Light-colored, paneled walls are punctuated
with deeply hued, stain-glass windows – one embedded with a huge cross -- and
large video screens show soothing scenes of clouds, fields, and forests.
A sixteen-person choir enters in cross-embroidered
robes and begins gently to sing and sway the hymn “Holding Onto God’s
Unchanging Hand,’ soon followed by rhythmic clapping and testifying through
their contagiously engaging voices, “Catch on Fire.”

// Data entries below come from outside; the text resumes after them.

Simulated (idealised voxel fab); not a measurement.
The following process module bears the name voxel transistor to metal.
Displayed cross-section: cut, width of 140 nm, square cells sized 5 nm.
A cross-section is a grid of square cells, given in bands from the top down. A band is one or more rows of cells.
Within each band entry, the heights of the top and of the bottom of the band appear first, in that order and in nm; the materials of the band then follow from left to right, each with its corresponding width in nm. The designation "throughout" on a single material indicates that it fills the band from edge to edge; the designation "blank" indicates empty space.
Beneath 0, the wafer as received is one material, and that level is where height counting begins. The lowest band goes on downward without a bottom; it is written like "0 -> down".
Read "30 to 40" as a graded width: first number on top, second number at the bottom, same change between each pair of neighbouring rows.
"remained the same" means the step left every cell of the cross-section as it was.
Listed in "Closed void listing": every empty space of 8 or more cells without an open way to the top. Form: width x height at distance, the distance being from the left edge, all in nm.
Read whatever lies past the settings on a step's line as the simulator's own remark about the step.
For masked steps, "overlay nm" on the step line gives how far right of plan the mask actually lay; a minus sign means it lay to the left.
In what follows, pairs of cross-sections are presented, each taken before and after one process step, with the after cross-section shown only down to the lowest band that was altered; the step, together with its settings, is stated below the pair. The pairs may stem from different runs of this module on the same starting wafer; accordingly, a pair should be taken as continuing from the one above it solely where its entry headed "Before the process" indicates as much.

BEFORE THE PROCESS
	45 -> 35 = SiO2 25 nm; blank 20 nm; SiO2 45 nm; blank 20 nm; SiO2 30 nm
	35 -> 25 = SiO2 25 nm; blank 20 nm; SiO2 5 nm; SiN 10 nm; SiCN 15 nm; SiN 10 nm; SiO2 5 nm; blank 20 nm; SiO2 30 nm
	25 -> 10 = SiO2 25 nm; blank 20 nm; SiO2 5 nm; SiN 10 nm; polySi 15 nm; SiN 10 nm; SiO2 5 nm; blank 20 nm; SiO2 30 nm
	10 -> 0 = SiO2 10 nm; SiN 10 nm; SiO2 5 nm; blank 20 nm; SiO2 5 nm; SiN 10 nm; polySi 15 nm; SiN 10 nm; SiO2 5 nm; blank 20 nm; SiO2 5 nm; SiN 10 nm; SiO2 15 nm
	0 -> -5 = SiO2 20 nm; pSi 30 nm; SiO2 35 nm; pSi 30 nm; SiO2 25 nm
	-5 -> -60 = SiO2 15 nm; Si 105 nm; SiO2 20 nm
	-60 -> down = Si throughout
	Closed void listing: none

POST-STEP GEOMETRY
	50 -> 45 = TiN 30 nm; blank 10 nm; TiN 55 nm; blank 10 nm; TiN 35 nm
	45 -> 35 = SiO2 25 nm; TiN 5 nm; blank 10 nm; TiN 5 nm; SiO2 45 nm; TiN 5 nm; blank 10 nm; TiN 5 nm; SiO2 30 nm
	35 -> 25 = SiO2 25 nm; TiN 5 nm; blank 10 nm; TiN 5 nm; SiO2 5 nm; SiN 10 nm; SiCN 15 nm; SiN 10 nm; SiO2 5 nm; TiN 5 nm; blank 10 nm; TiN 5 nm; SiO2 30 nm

By the time the Pastor steps forward to ask
everyone to bow heads for prayer, I look sheepishly around the theatre audience
to see if that means us, too.
|
Anthony Fusco |
The evangelical realism of the church service continues for
at least a few more minutes in San Francisco Playhouse’s production of Lucas
Hnath’s 2015 Off-Broadway, much-acclaimed play,
The Christians. As Pastor
Paul begins to introduce his four-part sermon (“Where Are We Today, A Powerful
Urge, The Fires of Hell, A Radical Change”), it is difficult not to wonder if
eventually we are going to hear a call for us as audience members to walk the
aisles to be saved from damnation.
Everything is headed in that direction as we first
listen to his pulsating preaching how this mega-church of thousands with its
pool-size baptismal (and lobby coffee shop) is now debt-free and heaven-bound
and then notice that his tone and demeanor is turning ever more serious toward
that third subject, “The Fires of Hell.”
But as it turns out, Pastor Paul has a revelation about who
is actually heaven-bound, and his description is not exactly whom his devout
parishioners are expecting to see at the pearly gates. His surprise is to become no less a
devastating earthquake for him and his congregation than events contained in
the Bible he holds so tightly in his hand. Suddenly, Mr. Hnath’s play leaves a simulated
revival meeting and enters a new realm full of thought-provoking but somewhat
unsettling questions for all those on the stage -- and for those of us in the
audience.
Anthony Fusco is a natural as the preaching Pastor
Paul. There is no sense of a memorized script
as his spoken words appear to emerge from deeply founded beliefs and personal
experiences. His moving recall of a
story he heard about a brother heroically saving his sister from a terrorist’s
firebomb in a far-off, African town is chilling and tear-producing. But when his sermon surprise begins to split
the congregation in half (and as his half get smaller and smaller), Mr. Fusco’s
character takes on more nuanced, darker aspects, raising doubts about the true
motivation for his theological shifts along with side questions about his male-centric
attitudes and his own sense of over-inflated ego.
|
Lance Gardener & Anthony Fusco |
Challenging the Pastor in front of the entire congregation
that Sunday morning is his mentoree and Assistant Pastor, Joshua.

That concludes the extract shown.